I think the Wrong Answer may be related to the types of variables that you have used.
Let's look at this statement in your code closely.
NextSum=FirstSum-Difference*(TotalElements-i)-SumTillNow+(i)*Array[0];
Here FirstSum = summation( A[k] - A[0] ) for all k > 0
= summation( A[k] ) - N*A[0]
Difference = A[i] - A[0].
Hence the statement becomes:
NextSum = summation( A[k] ) - N*A[0] - (A[i] - A[0])*(N-i) - summation( A[j] ){j<i} + i*A[0]
= summation( A[m] ){m >= i} - A[i]*(N-i)
This sum takes into account all the absolute differences between A[i] and A[m] where m > i. This should give you the correct answer.
Also, there is a simpler way to carry out the summation. I include it for completeness.
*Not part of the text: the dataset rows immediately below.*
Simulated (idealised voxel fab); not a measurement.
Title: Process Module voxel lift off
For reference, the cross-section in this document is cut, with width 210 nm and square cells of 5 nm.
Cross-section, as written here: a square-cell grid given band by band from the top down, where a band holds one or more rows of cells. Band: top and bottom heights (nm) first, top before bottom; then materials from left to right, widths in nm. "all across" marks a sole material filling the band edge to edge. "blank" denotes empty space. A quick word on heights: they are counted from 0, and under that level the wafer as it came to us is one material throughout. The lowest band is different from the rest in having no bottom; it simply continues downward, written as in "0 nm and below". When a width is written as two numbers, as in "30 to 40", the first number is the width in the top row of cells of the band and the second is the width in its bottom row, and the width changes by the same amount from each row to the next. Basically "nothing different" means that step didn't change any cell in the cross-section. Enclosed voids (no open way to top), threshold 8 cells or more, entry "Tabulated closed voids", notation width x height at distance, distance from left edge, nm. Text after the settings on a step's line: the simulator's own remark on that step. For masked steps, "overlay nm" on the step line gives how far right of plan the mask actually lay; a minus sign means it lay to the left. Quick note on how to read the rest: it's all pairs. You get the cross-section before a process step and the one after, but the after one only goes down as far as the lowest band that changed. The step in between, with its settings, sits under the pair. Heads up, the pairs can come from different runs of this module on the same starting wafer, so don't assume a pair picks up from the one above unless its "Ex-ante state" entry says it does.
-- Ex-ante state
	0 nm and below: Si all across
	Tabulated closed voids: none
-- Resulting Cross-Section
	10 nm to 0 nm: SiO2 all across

If you look at the number of times each A[i] will appear in the sum of absolute differences,
"-A[0]" will appear N-1 times
"-A[1]" will appear N-2 times and A[1] will appear 1 time. Hence net effect will be (1 - (N-2))*A[1].
Similarly A[i]th term shall be (i - (N-i-1))*A[i] = (2i + 1 - N)*A[i].
You can calculate the series accordingly.
The problem setter doesn't seem to have enough experience. Here's why:
He says distinct pairs but it doesn't seem like it. Maybe what he meant to say was UNORDERED pairs.
The test data doesn't conform to the constraints. Asserts on input data verify this. Use 64 bit signed integers for input.
Make changes to your program keeping these two point in mind (especially point 2) and it should get accepted.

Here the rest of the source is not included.